DCSF Statistical Releases, the BBC and Better Data Formats

Simon Dickson picks up an interesting story from the BBC’s Editors’ blog about official releases of statistics.

Usually, when the Department of Children, Schools & Families releases new statistics, they’re given to the media in advance. The media need this lead time to be able to format all their articles and tables and make sure everything is correct and works properly: this is fair enough, given that they’re the data they’re working with lives in lots of Excel spreadsheets, with multiple sections, differing layouts and everything else you really don’t want if you’re tasked with this kind of job.

Given what they have to work with, the BBC’s anger is understandable, but perhaps misplaced: why are we still dealing with bunch of spreadsheets in the information age? Why isn’t there an API that allows this data to be queried, or at the very least, a standard data format that doesn’t change from year to year, and doesn’t reply on proprietary technologies that are hard to work with?

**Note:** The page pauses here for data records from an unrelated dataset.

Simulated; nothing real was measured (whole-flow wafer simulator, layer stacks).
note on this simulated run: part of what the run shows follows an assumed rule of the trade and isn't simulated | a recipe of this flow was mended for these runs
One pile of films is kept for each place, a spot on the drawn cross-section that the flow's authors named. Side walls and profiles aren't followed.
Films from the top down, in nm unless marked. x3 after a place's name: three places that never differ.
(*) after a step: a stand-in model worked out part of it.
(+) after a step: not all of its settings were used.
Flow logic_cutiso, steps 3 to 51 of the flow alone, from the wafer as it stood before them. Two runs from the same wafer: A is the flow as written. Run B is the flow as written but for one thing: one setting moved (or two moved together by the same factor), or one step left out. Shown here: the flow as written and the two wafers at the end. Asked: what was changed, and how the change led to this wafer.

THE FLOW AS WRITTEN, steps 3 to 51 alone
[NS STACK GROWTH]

An API or standard data format would allow media organisations to write code which generates the statistics they need every year. They wouldn’t have to create new tools to be tweaked and tested every time there are new statistics. Better still, it would create a market for someone to create a tool that did this for them, saving them money. Even better than that, it would allow anyone who wants to do something innovative with these statistics to do so far more easily.

I think I’m not alone in saying that the case for releasing data properly — in reusable formats, to everyone, for free, whenever it is possible — has been made, has been heard and has been widely accepted as valid.

Why are we still fiddling with messy spreadsheets, and bemoaning the fact that we only have days to do what should take hours?